Regarded as one of the best and most accomplished swimming mentors in the United States, if not the world, Teri McKeever is in her 23rd season overseeing the University of California women’s swimming & diving program in 2014-15.
Head coach of the U.S. women’s Olympic team during the 2012 Games in London, McKeever has guided Golden Bears to the top of the medal stand at virtually every level of the sport, from the Pac-12 and NCAA Championships to the Olympics and World Championships.
This past year, McKeever’s squad captured its third Pac-12 crown and placed third at the NCAA meet. Freshman Missy Franklin won the 200-yard freestyle in American-record time and the 800 free relay staged a stirring come-from-behind victory to add to Cal’s long list of national champions.
In addition, McKeever served as head coach for the U.S. Pan Pacific Championships team that featured five Golden Bears on its roster for the international competition held over the summer in Australia.
Over the course of her career, McKeever has led Cal to three NCAA titles (2009, 2011, 2012) and three Pac-12 crowns (2009, 2012, 2014). Her charges have captured 31 NCAA individual championships and won 13 NCAA relay events. The five-time conference Coach of the Year has tutored the NCAA Swimmer of the Year eight times and the Pac-12 Swimmer of the Year on six occasions.
McKeever, the 2009 NCAA Coach of the Year, is often regarded in the coaching circle as the sport's influential innovator because of her unique training methods. As head coach of the U.S. women's team for the 2012 Summer Olympics in London, she was the first woman to earn the honor. McKeever was also an assistant coach at the Olympic Games.

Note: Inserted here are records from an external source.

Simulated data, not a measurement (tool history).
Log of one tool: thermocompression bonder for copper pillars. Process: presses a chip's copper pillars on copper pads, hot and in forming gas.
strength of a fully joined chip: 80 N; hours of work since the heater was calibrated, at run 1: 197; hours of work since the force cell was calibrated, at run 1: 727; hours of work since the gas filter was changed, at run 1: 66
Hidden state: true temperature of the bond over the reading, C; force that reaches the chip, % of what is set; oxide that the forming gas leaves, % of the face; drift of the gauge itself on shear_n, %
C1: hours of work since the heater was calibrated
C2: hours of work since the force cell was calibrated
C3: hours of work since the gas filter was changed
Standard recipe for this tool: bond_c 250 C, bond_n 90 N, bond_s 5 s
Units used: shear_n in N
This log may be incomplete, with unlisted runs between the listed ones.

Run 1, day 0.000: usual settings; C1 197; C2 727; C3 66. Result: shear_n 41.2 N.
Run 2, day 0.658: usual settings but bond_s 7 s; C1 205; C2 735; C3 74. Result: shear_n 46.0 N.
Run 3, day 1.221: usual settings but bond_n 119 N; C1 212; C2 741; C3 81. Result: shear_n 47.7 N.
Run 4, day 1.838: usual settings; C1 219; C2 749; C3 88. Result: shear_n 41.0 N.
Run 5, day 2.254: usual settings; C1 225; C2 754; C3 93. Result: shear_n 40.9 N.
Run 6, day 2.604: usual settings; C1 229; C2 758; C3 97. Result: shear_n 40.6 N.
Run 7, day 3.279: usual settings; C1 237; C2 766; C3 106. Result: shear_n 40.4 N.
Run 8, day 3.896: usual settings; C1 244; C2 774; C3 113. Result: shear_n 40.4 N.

The Cal coach is also widely renowned for her impact on the international scene. She was the first woman named to a U.S. Olympic swimming coaching staff and the first woman to be named head coach of the national team at a major international meet (the 2006 Pan Pacific meet in British Columbia). She served as an assistant coach for the U.S. team during World Championship competition in 2003, 2005, 2007 and 2013. Other international coaching duties included head coach of the U.S. women at the FINA Short-Course World Championships in 2012 and assistant roles with the 2001 Goodwill Games and the 2002 Pan Pacific Championships.
In addition to those historical milestones, McKeever is above all proud to have trained some of the most accomplished swimmers in U.S. history. Among the more than 20 Olympians she has tutored are Natalie Coughlin, who has collected a total of 12 medals – matching the highest number ever for an American woman, Missy Franklin, Dana Vollmer, Caitlin Leverenz, Rachel Bootsma and Staciana Stitts.
At the 2012 Olympics, swimmers who have trained under McKeever won a combined 13 medals, a number that rises to 28 since the 2000 Games in Sydney.
Prior to making her mark on Cal women's swimming, McKeever had strong ties to the Pac-10 Conference, both as a student-athlete and as a coach. A former All-American herself, she competed in the NCAA Championships meet all four years while at USC and helped the Trojans to four consecutive NCAA top-10 finishes. She earned All-America honors in both 1980 and 1981. As a senior in 1983, McKeever was named USC's Outstanding Student-Athlete. She worked as an assistant coach at USC from 1984-87, helping develop several All-Americans.
The Southern California product graduated from USC in 1983 with a B.S. in education with two teaching credentials (multiple subject, secondary life science) and also earned a master’s degree in athletic administration in 1987. McKeever's father, Mike, was an All-American lineman for the Trojans' football team in 1959. McKeever comes from a family of 10 children (she is the oldest), all with varied athletic backgrounds. Sisters Kristi and Kelli Gannon were members of the U.S. national field hockey team.
In 2014, McKeever was inducted into the Breitbard Hall of Fame at the 68th annual San Diego Hall of Champions ceremony, as well as into the American Swimming Coaches Association Hall of Fame.